Addendum is a weekly column that takes a sometimes hard, sometimes casual, sometimes irreverent, yet never malicious look at some of the new or recent advertisements and comments on them.

All you readers of this column must have noticed that we had predicted that a couple of advertisements would sweep the awards shows. Well, the GoaFest was held last week and we are happy to report that our predictions came true (not that you ever doubted they wouldn’t). It was Google and Gondappa who carried the top honours for film craft.
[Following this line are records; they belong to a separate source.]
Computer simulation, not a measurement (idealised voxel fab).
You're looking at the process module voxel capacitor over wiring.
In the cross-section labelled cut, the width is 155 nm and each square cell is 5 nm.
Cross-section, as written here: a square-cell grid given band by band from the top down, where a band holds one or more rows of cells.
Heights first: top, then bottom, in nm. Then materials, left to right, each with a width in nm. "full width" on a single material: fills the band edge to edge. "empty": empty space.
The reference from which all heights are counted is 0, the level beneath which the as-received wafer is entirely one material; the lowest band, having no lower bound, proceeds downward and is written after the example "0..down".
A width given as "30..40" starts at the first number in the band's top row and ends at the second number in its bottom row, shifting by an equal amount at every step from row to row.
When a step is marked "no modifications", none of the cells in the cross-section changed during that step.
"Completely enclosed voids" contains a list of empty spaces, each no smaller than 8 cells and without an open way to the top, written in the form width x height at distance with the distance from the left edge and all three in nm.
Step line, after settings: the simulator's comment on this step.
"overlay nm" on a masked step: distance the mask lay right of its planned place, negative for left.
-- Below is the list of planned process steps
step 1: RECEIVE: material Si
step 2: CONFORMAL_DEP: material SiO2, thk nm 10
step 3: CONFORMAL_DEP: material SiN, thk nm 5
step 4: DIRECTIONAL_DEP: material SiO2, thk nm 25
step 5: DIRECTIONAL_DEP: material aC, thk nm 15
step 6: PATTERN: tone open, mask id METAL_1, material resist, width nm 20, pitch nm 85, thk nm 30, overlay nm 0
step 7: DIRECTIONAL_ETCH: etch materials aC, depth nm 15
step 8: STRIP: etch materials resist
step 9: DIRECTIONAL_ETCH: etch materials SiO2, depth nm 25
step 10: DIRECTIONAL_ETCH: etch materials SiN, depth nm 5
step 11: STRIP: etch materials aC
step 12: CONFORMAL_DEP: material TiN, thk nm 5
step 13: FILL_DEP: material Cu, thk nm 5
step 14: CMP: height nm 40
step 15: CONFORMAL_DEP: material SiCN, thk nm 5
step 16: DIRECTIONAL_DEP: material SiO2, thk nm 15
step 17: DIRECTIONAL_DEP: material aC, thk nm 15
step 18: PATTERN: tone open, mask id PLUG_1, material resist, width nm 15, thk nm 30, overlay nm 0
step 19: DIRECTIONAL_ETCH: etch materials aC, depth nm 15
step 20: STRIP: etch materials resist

I have already reviewed the Google ad but I will add and repeat that it was one of the finest efforts made. Story-telling at its best. Great direction, great performances and great music, all the ingredients for a great cinematic experience. And to repeat what Piyush Pandey said in Lahore last November where he played this film for a large international audience (I was fortunate to have been present): “I have seen this film a hundred times and I have cried every time”. Yes. I have seen it maybe ten times and it drew a tear from my eyes every single time. That is the power of a truly great piece of communication. And as Rajan Anandan of Google said in Goa last week, the film also revealed the splendour of the digital medium as one that unshackled creative people from the manacles of the 30-second time frame.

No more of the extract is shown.